[GRASS5] [bug #4075] (grass) grass and postgis issue

this bug's URL: http://intevation.de/rt/webrt?serial_num=4075
-------------------------------------------------------------------------

Subject: grass and postgis issue

Platform: Mac OSX
grass obtained from: Trento Italy site
grass binary for platform: Compiled from Sources
GRASS Version: cvs 2006

I am working with postgis tables and GRASS and have found what may be a bug.

If I try and read a postgis table (with geometry columns and spatial indexing into GRASS, I get a new
vector but the associated postgis table has no geometry or spatial indexing. For exmaple:

postgis output from Tyler Ms postgis example in "Web Mapping":

project1=# \d countyp020
                                   Table "public.countyp020"
   Column | Type | Modifiers
------------+-----------------------
+----------------------------------------------------------
gid | integer | not null default nextval('countyp020_gid_seq'::regclass)
area | double precision |
perimeter | double precision |
countyp020 | bigint |
state | character varying(2) |
county | character varying(50) |
fips | character varying(5) |
state_fips | character varying(2) |
square_mil | double precision |
the_geom | geometry |
Indexes:
    "countyp020_pkey" PRIMARY KEY, btree (gid)
    "idx_countyp020_geo" gist (the_geom)
    "idx_countyp020_gid" btree (gid)
Check constraints:
    "enforce_dims_the_geom" CHECK (ndims(the_geom) = 2)
    "enforce_geotype_the_geom" CHECK (geometrytype(the_geom) = 'MULTIPOLYGON'::text OR
the_geom IS NULL)
    "enforce_srid_the_geom" CHECK (srid(the_geom) = -1)
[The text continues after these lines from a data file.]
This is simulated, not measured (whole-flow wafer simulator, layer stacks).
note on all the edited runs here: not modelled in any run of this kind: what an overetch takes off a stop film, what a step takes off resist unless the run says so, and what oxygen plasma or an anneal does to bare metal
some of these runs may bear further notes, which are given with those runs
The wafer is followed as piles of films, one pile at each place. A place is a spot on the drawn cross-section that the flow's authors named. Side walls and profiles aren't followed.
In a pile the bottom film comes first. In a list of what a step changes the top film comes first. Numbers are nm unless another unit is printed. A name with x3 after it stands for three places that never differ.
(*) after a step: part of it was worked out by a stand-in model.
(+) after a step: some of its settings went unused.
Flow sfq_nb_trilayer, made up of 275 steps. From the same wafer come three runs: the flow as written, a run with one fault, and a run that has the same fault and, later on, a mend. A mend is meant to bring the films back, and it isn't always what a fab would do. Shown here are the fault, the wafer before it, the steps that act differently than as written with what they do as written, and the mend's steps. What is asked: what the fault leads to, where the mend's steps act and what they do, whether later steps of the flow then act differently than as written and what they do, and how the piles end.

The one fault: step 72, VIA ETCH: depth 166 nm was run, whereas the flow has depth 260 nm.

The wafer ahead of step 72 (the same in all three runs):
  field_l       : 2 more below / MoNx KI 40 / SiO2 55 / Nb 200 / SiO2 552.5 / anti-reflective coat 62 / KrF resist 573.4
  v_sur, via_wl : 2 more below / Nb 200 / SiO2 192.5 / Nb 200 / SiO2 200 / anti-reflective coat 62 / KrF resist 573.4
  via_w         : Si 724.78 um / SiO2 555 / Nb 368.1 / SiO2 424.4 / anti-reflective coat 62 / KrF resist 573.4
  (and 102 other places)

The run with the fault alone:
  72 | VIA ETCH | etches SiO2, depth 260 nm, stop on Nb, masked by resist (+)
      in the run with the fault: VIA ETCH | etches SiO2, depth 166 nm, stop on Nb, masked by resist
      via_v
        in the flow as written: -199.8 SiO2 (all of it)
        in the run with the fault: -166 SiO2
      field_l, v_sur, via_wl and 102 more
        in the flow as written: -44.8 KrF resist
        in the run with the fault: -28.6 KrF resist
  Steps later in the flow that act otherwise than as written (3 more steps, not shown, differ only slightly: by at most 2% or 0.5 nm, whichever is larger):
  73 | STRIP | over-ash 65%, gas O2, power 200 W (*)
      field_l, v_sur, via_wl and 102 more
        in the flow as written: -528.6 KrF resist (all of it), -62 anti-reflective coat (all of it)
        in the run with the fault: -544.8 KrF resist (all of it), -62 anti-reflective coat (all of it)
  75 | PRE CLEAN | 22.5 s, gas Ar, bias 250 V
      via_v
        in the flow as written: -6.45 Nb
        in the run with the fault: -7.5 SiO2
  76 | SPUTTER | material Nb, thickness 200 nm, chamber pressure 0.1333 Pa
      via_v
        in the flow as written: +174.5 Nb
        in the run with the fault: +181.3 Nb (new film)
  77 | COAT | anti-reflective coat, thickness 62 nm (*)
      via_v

However, reading the table back into GRASS with either pgsql2shp, then v.in.ogr on the shapefile, or
directly into GRASS with v.in.ogr on the postgis table, results in a new postgis table that looks like
this:

project1=# \d countyp020_postgis
        Table "public.countyp020_postgis"
   Column | Type | Modifiers
------------+------------------------+-----------
cat | integer |
gid | integer |
area | double precision |
perimeter | double precision |
countyp020 | integer |
state | character varying(255) |
county | character varying(255) |
fips | character varying(255) |
state_fips | character varying(255) |
square_mil | double precision |
Indexes:
    "countyp020_postgis_cat" UNIQUE, btree (cat)

or:

project1=# \d countyp020_grass
        Table "public.countyp020_grass"
   Column | Type | Modifiers
------------+-----------------------+-----------
cat | integer |
area | double precision |
perimeter | double precision |
countyp020 | double precision |
state | character varying(2) |
county | character varying(50) |
fips | character varying(5) |
state_fips | character varying(2) |
square_mil | double precision |
Indexes:
    "countyp020_grass_cat" UNIQUE, btree (cat)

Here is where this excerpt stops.